The writer is a Delhi-based journalist and author. His latest book is RSS: Icons Of The Indian Right.
Published : Sep 22, 2017, 12:36 am IST
Updated : Sep 22, 2017, 12:36 am IST

Gujarat’s political importance is greater this time because both Prime Minister Narendra Modi and BJP president Amit Shah are from the state.

Prime Minister Narendra Modi (Photo: AP)
 Prime Minister Narendra Modi (Photo: AP)

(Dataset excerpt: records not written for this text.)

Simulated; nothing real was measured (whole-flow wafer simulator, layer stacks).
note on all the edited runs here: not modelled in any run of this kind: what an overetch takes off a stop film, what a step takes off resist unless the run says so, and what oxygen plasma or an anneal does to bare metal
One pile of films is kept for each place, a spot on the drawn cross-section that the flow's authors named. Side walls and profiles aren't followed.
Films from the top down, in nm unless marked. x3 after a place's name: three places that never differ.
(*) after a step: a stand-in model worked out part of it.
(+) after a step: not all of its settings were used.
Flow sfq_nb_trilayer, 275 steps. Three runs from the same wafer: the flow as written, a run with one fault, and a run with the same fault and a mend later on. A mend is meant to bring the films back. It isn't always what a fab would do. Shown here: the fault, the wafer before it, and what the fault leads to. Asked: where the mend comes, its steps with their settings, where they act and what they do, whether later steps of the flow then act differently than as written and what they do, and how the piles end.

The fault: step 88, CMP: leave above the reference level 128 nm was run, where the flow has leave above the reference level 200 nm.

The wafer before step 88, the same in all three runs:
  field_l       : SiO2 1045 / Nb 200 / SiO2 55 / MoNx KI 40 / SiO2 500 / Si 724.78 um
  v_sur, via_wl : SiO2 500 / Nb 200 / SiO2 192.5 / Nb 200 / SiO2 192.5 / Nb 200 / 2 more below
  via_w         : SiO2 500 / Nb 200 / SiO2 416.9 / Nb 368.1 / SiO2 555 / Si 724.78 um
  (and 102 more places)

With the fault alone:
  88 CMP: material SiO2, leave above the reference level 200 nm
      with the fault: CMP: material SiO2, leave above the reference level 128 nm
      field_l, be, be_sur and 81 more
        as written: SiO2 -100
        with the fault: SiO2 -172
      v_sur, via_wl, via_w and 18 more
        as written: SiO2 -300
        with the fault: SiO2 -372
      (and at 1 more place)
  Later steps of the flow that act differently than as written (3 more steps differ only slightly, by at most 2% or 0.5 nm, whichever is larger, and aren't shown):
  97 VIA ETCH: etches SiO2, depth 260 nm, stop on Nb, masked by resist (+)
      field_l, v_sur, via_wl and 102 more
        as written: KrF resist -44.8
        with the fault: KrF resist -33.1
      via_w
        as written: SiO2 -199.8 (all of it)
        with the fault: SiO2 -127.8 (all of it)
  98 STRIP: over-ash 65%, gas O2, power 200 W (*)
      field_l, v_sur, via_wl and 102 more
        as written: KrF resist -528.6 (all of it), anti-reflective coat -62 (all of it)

Another crucial round of Assembly elections is around the corner even as a series of setbacks in recent weeks has begun to make the BJP fortunes look uncertain, if not exactly vulnerable. The terms of the state assemblies in Gujarat and Himachal Pradesh end in January 2018. Previously, the Election Commission conducted elections in Himachal in November as snowfall in the upper reaches of the state makes polls hazardous. Voting in Gujarat, however, is held in December but counting of votes in both states is taken up simultaneously. Because the schedule of polls in the two states are announced at the same time, electioneering in Gujarat is much longer than in Himachal. In any case, Gujarat’s political significance is far greater than the hill state’s, which elects just four Lok Sabha members.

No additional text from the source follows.